Covington Down to Its Last Strip Club
A city once littered with adult-oriented businesses is now down to its last strip club.
Liberty's Show Lounge, the beleaguered, gritty nightclub on Scott Blvd., appears to have closed for good.
Gone are the days of The Pad, Rodney's La Foxx, Club Venus, and so many more, that made Covington a destination across the region for men seeking entertainment from scantily-clad dancing women.
With the closure of Liberty's, only Concepts Lounge, three blocks south on Scott, remains.
Liberty's owner Kim Foran did not return a phone call seeking comment, but the City of Covington confirmed that she did not renew her liquor license and told the city solicitor's office that she was planning to sell the building.
The significance of being down to its last strip joint is not lost on city officials.
“This is just another sign of the transformation of Covington," City Manager David Johnston said. "The people who are visiting downtown these days are attracted to our restaurants, bars, and unique places to shop. The marketplace basically is speaking.”

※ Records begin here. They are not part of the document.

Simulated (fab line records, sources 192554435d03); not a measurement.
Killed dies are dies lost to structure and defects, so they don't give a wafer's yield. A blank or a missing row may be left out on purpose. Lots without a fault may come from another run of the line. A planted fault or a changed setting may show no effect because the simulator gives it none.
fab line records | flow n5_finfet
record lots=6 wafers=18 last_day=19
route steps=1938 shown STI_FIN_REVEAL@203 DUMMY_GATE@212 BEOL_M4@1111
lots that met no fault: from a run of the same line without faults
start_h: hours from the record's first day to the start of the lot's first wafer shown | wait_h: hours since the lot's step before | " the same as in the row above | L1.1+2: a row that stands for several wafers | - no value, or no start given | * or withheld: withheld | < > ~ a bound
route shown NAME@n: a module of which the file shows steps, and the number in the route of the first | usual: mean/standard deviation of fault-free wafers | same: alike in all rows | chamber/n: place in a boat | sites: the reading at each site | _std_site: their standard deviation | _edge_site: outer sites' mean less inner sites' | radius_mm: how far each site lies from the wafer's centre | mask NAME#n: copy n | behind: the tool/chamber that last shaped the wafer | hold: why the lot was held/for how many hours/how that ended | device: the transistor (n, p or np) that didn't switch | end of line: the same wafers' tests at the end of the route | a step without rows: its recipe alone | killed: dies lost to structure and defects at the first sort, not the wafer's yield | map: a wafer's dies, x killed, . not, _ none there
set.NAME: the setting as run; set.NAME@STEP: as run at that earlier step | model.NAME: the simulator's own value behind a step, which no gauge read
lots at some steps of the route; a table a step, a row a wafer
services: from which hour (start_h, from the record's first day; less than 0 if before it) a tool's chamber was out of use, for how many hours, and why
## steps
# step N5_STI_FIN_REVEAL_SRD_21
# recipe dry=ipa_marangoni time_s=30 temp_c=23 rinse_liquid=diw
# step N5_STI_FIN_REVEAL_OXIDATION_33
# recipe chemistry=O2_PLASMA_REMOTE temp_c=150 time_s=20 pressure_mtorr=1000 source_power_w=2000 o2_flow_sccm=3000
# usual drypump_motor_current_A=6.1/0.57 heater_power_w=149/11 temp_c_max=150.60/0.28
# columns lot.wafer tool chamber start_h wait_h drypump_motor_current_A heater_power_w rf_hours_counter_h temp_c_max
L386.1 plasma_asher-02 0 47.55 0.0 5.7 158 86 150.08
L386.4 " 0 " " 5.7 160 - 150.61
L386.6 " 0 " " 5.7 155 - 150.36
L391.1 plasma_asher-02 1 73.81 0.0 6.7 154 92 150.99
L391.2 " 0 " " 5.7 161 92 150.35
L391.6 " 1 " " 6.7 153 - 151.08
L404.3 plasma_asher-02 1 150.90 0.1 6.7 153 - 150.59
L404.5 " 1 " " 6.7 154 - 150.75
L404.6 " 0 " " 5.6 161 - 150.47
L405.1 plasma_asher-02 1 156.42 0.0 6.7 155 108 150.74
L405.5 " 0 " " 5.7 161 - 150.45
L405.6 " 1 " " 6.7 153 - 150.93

Gentrification has claimed more than one of these old establishments.
Liberty's sits in the middle of a block seeing significant investment, including the posh Boone Block Lofts and a renovated historic commercial building where the Stephen Gould Corporation located last year. The Pad's space on Madison Avenue is now home to a law firm after life in between as an upscale cocktail lounge - without the near-nudity. The entire block of Fifth Street just east of Madison, which was home to a few girly bars back in the day, is now almost entirely cleaned up with fresh facades and new businesses or prospects.
But for Liberty's to close so unceremoniously is somewhat surprising, particularly considering that owner Foran fought so hard just a few years ago to keep that liquor license when the city and the state came after it.
In 2013, Covington Police raided Liberty's, accusing it of being a prostitution den.
As reported by The River City News at the time, police alleged that the place operated like this:
The prices seemed high for Covington, probably high for anywhere. But these were more than drinks. The "menu" included three options: a $28 drink would allow (suspected prostitute) to join the man at his table where they could enjoy one another's company. A $38 purchase, and (suspected prostitute) would lead the man to the center of the lounge where the pair could enjoy more privacy, and the dancer's hands could slip into the man's pants. For $58, (suspected prostitute) would take the man to a u-shaped booth in the back of the room where no one could see them. That booth was reserved for the big spenders who would be rewarded with (oral sex) courtesy of Cat.
Foran fought the issue all the way to Frankfort, appearing before a board there to plead her case. Ultimately, the state allowed liquor sales to resume at Liberty's, and it did.
As of this week, though, the door at Liberty's Show Lounge was locked and most of the lights were off.